Clear skies and brilliant sunshine are the dominant theme in the Alps as the week draws to a close. Today, I’ve been skiing in Canazei, in the Italian Dolomites; and the views have been stupendous from start to finish.
Few other landscapes can match this place. The view of the Eiger, Monch and Jungfrau from Mürren in Switzerland is one. The Mont Blanc massif, as seen from Courmayeur or Chamonix, is another. But the towering cliffs of the Dolomites are unique. You can’t tear your eyes of them.
It’s hard to believe how good the snow is here, too. Regular followers of the Snow Report will know that the Dolomites have had almost no natural snow so far this winter: but even so there are nearly 1100km of skiable runs across the region, thanks to its snow cannons and the teams of piste-bashers. I was expecting the pistes to be pretty hard-packed as a result: but in the Belvedere and Col Rodella sectors especially the snow was remarkable: squeaky under your boots, grippy, and not at all icy. According to our guide, Martino, the snow cannons work under great pressure here than normal, and the end-product is drier and softer as a result. It was certainly a joy to ski this morning.
On the other side of the great Alpine ridge, the scene is rather different, thanks to all the white stuff dropped by Mother Nature over the last couple of weeks. Austria and eastern Switzerland have had the best of it, but the northern half of the French Alps are in much better shape now as well. Here’s how it’s looking at La Croisette in Courchevel today.
Off-pisters must bear in mind that across much of the northern Alps the avalanche danger is still 3/5 at altitude. Considerable caution is needed if you’re planning to venture off the waymarked trails.
On piste, however, conditions are very good, helped by frigid temperatures which have kept the snow in tip-top condition. It is getting a bit warmer now: especially in the eastern Alps. In the Austrian Arlberg, for example, the daytime freezing point will be up to 2400m on Sunday, so south-facing pistes will be softening in the sunshine and hardening up overnight. In the west, however, the freezing point won’t be rising much above 1600m.

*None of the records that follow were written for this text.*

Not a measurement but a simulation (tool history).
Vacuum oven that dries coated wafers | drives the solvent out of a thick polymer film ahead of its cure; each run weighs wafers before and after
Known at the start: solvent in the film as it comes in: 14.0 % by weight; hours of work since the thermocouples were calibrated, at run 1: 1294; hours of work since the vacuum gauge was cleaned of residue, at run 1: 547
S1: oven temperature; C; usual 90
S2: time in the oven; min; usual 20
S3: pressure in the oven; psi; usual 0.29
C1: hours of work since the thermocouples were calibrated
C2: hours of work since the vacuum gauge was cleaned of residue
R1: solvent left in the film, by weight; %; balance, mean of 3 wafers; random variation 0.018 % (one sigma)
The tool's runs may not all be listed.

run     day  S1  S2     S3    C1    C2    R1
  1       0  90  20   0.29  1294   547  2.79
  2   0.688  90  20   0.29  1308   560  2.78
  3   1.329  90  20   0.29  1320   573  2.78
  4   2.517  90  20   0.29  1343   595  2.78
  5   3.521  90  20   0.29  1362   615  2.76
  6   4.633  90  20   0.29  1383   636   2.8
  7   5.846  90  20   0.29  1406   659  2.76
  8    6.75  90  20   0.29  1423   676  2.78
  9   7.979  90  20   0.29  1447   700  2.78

In the near future, the best chance of fresh snow lies in the south-eastern corner of the Alps. Here, resorts in the southern French Alps (such as Montgenevre), the Milky Way in Italy (home to Sauze d’Oulx), as well as Val d’Isere, should see snow on Sunday and Monday. (It’ll be rather like the storm that visited the region just before Christmas.) But there’s no sign yet of another blizzard to match the one that arrived over the northern Alps last Friday. It’s a pity. We could do with another big dump to really build up the snow depths in the northern resorts of France.
Meanwhile in North America…
California is getting another pounding. The next storm cycle won’t be as dramatic as the one that hit last week. But some resorts had 40cm of snow overnight and local snow guru Bryan Allegretto reckons there’s still a metre or more to come. It’ll feed into the Rockies too: as much as 125cm could fall in the mountains of southern Colorado.
Further north, Whistler is in good shape after 84cm of fresh snow the last seven days.